Key respondents suggested the seaweed farming project had been too ‘top down’ to succeed.  In addition, weather changes have had an impact on seaweed cultivation and land plantation yields, and villagers reported that fishing was becoming more difficult and the catches smaller. In response, some villages are enacting individualized solutions: seaweed farming, building small-scale tourist accommodation, constructing ice-carrying ships to transport fish catches to more distant towns, or value-adding by smoking tuna for export to Jakarta.

This lesson looks in detail at a section from an interview transcript in order to find out about the sustainability of seaweed farming and whether it offers a way of improving the Quality of Life of people living on the Sangihe Archipelago.

The technique used to analyse the transcript is called phenomenological research. More information on phenomenological research can be found in the article entitled ‘Phenomenology Research’ (this is at a high level and is aimed more at the teacher than the students, unless A-Level students; it provides teachers with additional background to the technique).

Starter

Watch the TED Education clip on climate change and sustainability.

The clip lasts 10 minutes. We would suggest watching just the first five minutes and 20 seconds. The challenge is for groups of students picked by the teacher to turn the clip in to a 20 second summary. The best summary gets a reward. Tell them all this before you start the clip and get them to plan their strategy for noting.

Then question the winning group on how they got to their summary. What was their process?

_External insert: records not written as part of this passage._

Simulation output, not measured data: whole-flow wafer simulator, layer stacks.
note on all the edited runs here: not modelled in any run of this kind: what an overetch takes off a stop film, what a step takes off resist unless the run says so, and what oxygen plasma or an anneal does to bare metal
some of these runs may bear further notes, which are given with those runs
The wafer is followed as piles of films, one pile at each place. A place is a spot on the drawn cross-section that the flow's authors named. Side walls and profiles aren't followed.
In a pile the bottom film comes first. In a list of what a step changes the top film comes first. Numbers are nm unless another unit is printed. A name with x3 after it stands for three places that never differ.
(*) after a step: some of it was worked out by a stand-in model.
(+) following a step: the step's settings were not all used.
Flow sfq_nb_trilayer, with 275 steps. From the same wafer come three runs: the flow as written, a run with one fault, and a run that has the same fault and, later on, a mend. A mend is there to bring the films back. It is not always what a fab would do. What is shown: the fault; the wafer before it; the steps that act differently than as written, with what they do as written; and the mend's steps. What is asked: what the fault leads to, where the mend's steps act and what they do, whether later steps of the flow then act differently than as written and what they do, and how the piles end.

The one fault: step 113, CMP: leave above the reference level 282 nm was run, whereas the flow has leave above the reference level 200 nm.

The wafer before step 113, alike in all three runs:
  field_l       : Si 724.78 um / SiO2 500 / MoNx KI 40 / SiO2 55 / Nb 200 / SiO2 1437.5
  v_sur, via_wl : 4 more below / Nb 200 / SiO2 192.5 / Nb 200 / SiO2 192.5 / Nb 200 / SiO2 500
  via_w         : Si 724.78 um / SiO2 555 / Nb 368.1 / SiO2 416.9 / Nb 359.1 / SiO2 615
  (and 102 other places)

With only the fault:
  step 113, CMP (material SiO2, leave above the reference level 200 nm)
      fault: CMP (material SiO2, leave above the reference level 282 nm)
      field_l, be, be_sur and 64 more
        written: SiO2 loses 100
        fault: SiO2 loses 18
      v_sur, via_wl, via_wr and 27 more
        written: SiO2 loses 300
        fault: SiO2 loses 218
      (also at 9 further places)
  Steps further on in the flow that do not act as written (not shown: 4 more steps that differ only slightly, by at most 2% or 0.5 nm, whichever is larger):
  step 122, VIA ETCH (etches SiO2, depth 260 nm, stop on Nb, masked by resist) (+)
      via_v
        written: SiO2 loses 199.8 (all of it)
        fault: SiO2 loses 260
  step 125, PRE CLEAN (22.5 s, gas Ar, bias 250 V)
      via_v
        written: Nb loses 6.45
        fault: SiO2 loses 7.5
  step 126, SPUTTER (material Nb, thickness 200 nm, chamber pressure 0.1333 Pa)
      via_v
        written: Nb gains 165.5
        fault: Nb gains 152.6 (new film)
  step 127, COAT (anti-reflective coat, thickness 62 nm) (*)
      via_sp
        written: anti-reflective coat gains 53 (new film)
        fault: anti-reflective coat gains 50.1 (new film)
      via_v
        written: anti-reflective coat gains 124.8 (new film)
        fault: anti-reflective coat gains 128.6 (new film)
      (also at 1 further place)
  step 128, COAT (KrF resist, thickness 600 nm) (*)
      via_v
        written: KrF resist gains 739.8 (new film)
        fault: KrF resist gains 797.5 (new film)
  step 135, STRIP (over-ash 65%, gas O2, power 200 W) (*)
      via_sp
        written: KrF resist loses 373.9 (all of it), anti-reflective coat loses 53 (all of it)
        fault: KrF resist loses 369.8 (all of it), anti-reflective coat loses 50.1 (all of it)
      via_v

From the summaries given by the class decide on a definition of sustainability and how what Alex Steffen was saying links to it.

Main Activity

Give groups of students the interview transcript from the Hugging the Coast expedition. Students need to analyse it to find out whether seaweed farming in the Sangihe Archipelago is:

  • Sustainable

  • Contributing to the development of the area

Analysing the transcript:

  • Stage One: read through and get a feel for what is being said. Identify key themes and issues in the transcript

  • Stage Two: Collate all the themes and issues in the text and organise them with the aid of a mind-map or set of ‘post-it’ notes

  • Stage Three: Use the resulting list or mind-map to summarise what is being talked about in the interview (“the person being interviewed seems to be saying that...”)

  • Stage Four: Read back over the transcript and add in points which have not been brought out through this process

Plenary

Students are to summarise the technique they used to interrogate the transcript. They then need to write a paragraph explaining how they could use the data collection technique in future coursework.